Projects and investments span years to decades and may have variable cash inflows. Capital budgeting helps evaluate complex projects by calculating discounted cash flow, payback periods, and other methods.
2. Margin Analysis
With increased production, the cost of production also rises. Managerial accounting analyses the net impact of increased production by calculating different metrics like contribution margin, break-even sales, sales cushion, etc. It helps in price discovery, i.e., a price point at which goods or services are sold and the product mix to ensure profitability.
With the increase in the cost of production, while the fixed cost remains the same, the variable cost, overhead costs, and other indirect costs increases. Marginal costing helps to measure the cost of goods sold and the optimum volume of sales that are needed to be maintained for sustainable operations.
3. Cash Flow Analysis
Managerial accountants conduct cash flow analysis to ensure the liquidity of a business concern. Working capital management is crucial for running the day-to-day operations of the business.

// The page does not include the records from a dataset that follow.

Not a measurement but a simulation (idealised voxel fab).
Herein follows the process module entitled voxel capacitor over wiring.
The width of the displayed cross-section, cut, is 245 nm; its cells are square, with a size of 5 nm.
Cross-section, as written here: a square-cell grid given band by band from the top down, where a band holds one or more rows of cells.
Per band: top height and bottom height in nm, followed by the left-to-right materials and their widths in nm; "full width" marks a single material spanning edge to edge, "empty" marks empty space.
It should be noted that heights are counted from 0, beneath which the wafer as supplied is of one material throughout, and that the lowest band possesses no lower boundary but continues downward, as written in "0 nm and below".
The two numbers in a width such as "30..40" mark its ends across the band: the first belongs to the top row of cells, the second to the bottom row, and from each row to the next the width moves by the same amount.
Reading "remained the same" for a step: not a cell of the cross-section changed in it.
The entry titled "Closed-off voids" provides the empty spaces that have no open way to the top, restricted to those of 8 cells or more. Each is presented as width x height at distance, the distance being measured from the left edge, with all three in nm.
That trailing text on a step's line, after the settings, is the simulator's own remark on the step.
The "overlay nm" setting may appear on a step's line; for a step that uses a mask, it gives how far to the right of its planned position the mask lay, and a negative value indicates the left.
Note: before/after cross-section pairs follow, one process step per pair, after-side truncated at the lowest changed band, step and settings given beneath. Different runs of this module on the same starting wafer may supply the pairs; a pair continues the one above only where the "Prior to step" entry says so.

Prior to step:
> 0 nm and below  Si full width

In layman’s terms, we can say that cash flows keep the business afloat. It includes both cash and cash equivalents. A healthy cash flow reflects an optimized operating cycle, efficient debt collection, and prudent financial management. Cash flows can be classified into the following three categories:
- Cash flows from operating activities: Regular operations like sales, purchases, credit recovery, etc.
- Cash flows from investing activities: Activities like sale/purchase of marketable securities, sale/purchase of assets, machinery, etc.
- Cash flows from financing activities: Activities like the infusion of capital, releasing dividend payments, withdrawal by owners, etc.
4. Constraint Analysis
Managerial accountants identify limitations or constraints on the capacity to generate profits or maintain cash flows for every product line. Constraint analysis identifies these principal bottlenecks and their impact on the bottom line. This risk assessment helps managers make better business decisions regarding product expansion, capital infusion, new product lines, etc.
5. Trend Analysis
Managerial decision-making involves accounting for future uncertainties and making predictions. Trend analysis is a statistical tool managerial accountants employ to bring predictability into decision-making.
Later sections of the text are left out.